Leadership and Governance

Board of Fellows

Comprised of public and private regional leaders, the Board of Fellows meets each year to discuss and establish the overall objectives of the Institute. Fellows are invited and encouraged to serve on the Institute’s policy committees and may volunteer (or be called to duty) as part of the Institute’s quick-response team, which reacts to rapidly arising issues of interest.

Click here to view a list of the Institute's current Board of Fellows.

The Executive Committee of the Board of Fellows will provide continuous oversight for the Institute's operations and ensure consistency with the mission. The membership of the Executive Committee is drawn from the Co-Chairs of the Policy Committees.

Chair

Mark Nordenberg

Mark A. Nordenberg joined the faculty of the University of Pittsburgh School of Law in 1977. He quickly built a reputation as an outstanding teacher, and was the initial recipient of the School’s Excellence in Teaching Award and one of the first faculty members to receive the University-wide Chancellor's Distinguished Teaching Award. His area of academic specialty is civil litigation, and he has served as a member of both the U.S. Advisory Committee on Civil Rules and the Pennsylvania Supreme Court's Civil Procedural Rules Committee. He holds the special faculty rank of Distinguished Service Professor of Law.

Early in his career, Nordenberg served the University as Dean of the School of Law and as Interim Provost of the University. In 1995, he was elected Interim Chancellor by the University's Board of Trustees, and in 1996, following a national search, he was elected Chancellor. He served in that role until 2014, and under his leadership, the University achieved new levels of quality and impact on virtually every front. Undergraduate applications and the academic credentials of enrolled students soared; faculty and students regularly received the highest forms of national and international recognition; Pitt consistently ranked among the top U.S. universities in federal research awards; and the University successfully completed a $2 million capital campaign.

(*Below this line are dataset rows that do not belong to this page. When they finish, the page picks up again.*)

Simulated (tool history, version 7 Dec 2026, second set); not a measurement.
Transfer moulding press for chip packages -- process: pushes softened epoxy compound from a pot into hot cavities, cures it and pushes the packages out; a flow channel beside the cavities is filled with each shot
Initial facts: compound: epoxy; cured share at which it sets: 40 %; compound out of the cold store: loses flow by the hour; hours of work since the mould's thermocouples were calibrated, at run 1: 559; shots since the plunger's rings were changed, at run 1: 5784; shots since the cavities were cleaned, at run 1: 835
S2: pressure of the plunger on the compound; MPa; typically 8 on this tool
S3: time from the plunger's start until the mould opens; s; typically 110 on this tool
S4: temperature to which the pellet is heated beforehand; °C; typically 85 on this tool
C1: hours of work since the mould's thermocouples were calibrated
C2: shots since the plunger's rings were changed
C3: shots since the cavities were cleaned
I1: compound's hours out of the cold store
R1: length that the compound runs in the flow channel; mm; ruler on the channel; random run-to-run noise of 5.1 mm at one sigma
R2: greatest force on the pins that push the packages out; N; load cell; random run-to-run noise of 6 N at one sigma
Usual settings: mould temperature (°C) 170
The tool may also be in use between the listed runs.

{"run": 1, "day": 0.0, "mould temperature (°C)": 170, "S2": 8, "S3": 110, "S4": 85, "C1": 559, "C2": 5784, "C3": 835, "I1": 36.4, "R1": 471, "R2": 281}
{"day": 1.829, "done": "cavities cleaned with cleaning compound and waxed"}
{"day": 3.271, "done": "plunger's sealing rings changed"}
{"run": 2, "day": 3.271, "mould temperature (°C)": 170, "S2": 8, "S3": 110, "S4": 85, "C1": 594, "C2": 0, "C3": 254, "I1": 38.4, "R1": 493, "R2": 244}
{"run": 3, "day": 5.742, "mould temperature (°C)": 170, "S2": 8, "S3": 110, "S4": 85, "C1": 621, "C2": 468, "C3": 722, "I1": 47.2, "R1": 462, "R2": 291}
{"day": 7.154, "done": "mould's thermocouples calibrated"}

Chancellor Emeritus Nordenberg has received many important honors. Among them, he has been named Pittsburgh’s Person of the Year by Pittsburgh Magazine and a History Maker by the Senator John Heinz History Center. To celebrate the remarkable progress achieved during his first decade as Chancellor, trustees, alumni leaders and other friends contributed $2.5 million to endow a chair in his name. In 2012, he was again honored when the Pitt Board of Trustees announced the naming of the Mark A. Nordenberg residence hall and the creation of an endowed scholarship fund, already supported by more than $5 million in private donations, also bearing his name.

Nordenberg is a past Chair of both the Pittsburgh Council on Higher Education and the Pennsylvania Association of Colleges and Universities and served on the executive committee of the Association of American Universities.  He is a member of the boards of directors of BNY Mellon, UPMC and the Manchester-Bidwell Corporation.

Nordenberg is an honors graduate of North Allegheny High School, Thiel College and the University of Wisconsin Law School.  Reflecting his role as a leader in higher education, he has been awarded honorary degrees by Carnegie Mellon University, the Community College of Allegheny County, Duquesne University, LaRoche College and Thiel College, as well as the University of Pittsburgh.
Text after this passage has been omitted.